Our evaluation efforts also surfaced insights we did not initially set out to measure. And perhaps most importantly, we learned that ongoing evaluation, and evaluation capacity, itself is not extra. It is essential to an organization’s ability for continuous learning, and ultimately, responsiveness.
That is why Healing Through Arts and Nature is paired with the Impact Learning Labs from the Nonprofit Institute, which provides evaluation capacity to help organizations build the tools and practices they need to evaluate their work over time.
Taken together, they did not seem like incidental outcomes; they felt like signals.
So, we began to ask: What would it look like to bring these lessons together? What would it mean to support community work that connects mental, physical, and social health with arts and nature — not as “extras,” but as essential building blocks for well-being? And how could Prebys continue learning alongside our partners while also supporting their ability to measure, reflect on, and understand their own impact in ways that are meaningful to them?

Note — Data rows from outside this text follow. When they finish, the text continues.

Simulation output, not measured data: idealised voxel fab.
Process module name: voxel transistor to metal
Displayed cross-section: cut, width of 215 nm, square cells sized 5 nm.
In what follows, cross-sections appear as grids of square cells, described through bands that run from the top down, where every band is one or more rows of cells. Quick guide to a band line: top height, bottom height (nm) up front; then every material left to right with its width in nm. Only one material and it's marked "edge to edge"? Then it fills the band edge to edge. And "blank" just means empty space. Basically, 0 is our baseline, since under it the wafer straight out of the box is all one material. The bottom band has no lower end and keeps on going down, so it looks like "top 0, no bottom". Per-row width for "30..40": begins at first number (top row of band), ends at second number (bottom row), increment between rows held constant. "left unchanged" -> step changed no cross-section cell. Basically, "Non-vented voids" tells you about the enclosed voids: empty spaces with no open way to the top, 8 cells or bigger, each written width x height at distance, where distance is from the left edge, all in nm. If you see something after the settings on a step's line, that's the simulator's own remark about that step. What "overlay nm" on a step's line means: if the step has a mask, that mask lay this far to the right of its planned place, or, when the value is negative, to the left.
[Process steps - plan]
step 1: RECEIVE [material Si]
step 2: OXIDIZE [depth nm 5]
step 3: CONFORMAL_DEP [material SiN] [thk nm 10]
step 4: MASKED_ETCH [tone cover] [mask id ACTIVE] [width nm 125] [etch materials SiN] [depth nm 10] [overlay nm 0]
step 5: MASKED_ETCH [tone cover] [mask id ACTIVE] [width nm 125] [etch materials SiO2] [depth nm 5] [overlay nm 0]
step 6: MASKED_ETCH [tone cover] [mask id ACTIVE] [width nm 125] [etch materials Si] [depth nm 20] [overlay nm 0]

Looking ahead, we are not simply deepening one initiative. We are advancing a larger hypothesis with community partners: that healing through arts and nature, when paired with an intentional focus on health, can function as an effective preventative framework — not only a treatment response. We believe this work can strengthen systems, reduce long-term costs, and expand what care looks like in community.
To this point, we continue to lean into learning partnerships with organizations like the Nonprofit Institute, the Natural History Museum, Social Rx, and the many committed nonprofit organizations leading this work. Together, we will continue to test, learn, and build the case for care that is rooted in community, creativity, nature, and connection.